## Regression using the embeddings

Regression means predicting a number, rather than one of the categories. We will predict the score based on the embedding of the review's text. We split the dataset into a training and a testing set for all of the following tasks, so we can realistically evaluate performance on unseen data. The dataset is created in the [Obtain_dataset Notebook](Obtain_dataset.ipynb).

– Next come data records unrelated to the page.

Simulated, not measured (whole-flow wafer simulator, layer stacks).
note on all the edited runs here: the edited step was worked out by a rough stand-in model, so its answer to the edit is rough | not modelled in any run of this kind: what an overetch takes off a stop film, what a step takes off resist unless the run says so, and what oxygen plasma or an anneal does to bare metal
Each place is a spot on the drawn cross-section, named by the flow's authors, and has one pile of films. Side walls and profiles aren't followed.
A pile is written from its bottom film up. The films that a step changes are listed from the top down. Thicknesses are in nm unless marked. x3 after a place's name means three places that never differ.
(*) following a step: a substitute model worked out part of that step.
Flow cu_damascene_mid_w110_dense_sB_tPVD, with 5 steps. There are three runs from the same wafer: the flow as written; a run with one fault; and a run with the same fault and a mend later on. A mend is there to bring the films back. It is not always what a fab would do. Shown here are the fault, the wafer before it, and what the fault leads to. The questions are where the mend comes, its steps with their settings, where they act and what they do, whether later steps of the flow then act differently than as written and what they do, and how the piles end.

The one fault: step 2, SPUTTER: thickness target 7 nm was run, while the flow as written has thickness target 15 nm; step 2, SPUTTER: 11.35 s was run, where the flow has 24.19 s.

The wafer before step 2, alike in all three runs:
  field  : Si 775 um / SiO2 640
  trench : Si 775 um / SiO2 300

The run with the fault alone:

We're predicting the score of the review, which is a number between 1 and 5 (1-star being negative and 5-star positive).

In [2]:
import pandas as pd
import numpy as np

from sklearn.ensemble import RandomForestRegressor
from sklearn.model_selection import train_test_split
from sklearn.metrics import mean_squared_error, mean_absolute_error

df = pd.read_csv('output/embedded_1k_reviews.csv')
df['babbage_similarity'] = df.babbage_similarity.apply(eval).apply(np.array)

X_train, X_test, y_train, y_test = train_test_split(list(df.babbage_similarity.values), df.Score, test_size = 0.2, random_state=42)

rfr = RandomForestRegressor(n_estimators=100)
rfr.fit(X_train, y_train)
preds = rfr.predict(X_test)


mse = mean_squared_error(y_test, preds)
mae = mean_absolute_error(y_test, preds)

print(f"Babbage similarity embedding performance on 1k Amazon reviews: mse={mse:.2f}, mae={mae:.2f}")

Babbage similarity embedding performance on 1k Amazon reviews: mse=0.38, mae=0.39


In [26]:
bmse = mean_squared_error(y_test, np.repeat(y_test.mean(), len(y_test)))
bmae = mean_absolute_error(y_test, np.repeat(y_test.mean(), len(y_test)))
print(f"Dummy mean prediction performance on Amazon reviews: mse={bmse:.2f}, mae={bmae:.2f}")

Dummy mean prediction performance on Amazon reviews: mse=1.77, mae=1.04


We can see that the embeddings are able to predict the scores with an average error of 0.39 per score prediction. This is roughly equivalent to predicting 2 out of 3 reviews perfectly, and 1 out of three reviews by a one star error.

You could also train a classifier to predict the label, or use the embeddings within an existing ML model to encode free text features.